I don't think you understood me. Any argument you want to make against The Witcher 2's standing is redundant and ultimately moot. It provides a basic game option that no other game has. It is a universally applicable setting that you do not need to enable through CCC or NVCP. It's more complex than a basic multisample and significantly changes the appearance of the game. It's very clearly how the game was intended to be played, if in fact any hardware could play it reasonably with that setting enabled.

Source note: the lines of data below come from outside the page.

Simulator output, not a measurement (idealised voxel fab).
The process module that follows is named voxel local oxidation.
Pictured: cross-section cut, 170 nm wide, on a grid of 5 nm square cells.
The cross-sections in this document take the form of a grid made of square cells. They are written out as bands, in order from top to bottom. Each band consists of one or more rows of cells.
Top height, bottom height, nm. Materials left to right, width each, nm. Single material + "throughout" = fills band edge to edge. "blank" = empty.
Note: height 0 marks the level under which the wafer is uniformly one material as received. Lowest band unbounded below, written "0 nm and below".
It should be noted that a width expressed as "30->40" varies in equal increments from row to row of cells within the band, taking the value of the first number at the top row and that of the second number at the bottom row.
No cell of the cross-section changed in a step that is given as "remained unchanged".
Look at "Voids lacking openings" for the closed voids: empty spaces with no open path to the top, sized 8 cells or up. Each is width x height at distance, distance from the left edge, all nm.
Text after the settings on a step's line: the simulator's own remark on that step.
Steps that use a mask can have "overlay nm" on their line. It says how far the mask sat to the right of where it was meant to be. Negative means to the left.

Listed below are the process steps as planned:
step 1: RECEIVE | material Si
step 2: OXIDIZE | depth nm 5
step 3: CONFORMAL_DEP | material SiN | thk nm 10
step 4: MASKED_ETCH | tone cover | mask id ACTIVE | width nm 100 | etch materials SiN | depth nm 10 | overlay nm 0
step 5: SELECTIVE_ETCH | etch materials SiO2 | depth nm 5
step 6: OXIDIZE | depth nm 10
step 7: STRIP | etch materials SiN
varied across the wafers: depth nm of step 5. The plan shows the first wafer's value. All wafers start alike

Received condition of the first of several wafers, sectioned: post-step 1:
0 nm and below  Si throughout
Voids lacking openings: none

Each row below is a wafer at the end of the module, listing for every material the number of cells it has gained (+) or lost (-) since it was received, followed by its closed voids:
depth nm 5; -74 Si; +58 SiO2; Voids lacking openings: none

If you want to make a caveat about The Witcher 2's ubersampling, then by the same token Crysis should be stricken from every fps test because it is dated and significantly less efficient than Battlefield 3, inflating its standing and suggesting through its artificial bottleneck that it somehow renders superior polygons and pixels to more modern equally impressive games. Since no one is in a rush to do this (and in fact most people wanted to test fully modded versions of Crysis and Crysis 2 to sate their ego's attachment to the game), hopefully we can abandon any urge to put an asterisk next to The Witcher 2. It doesn't even need to be modded to take a dump on a system, and the same might be said for other games if they also had ubersampling, but they don't. Their development studios didn't bother or think to add it to the games.
To quickly counter your measure specifically, ubersampling is not the only layer of anti-aliasing in The Witcher 2. It does not supplant standard anti-aliasing, and the game itself is subject to all of the normal circumstances surrounding regular anti-aliasing, in addition to the complex supersample.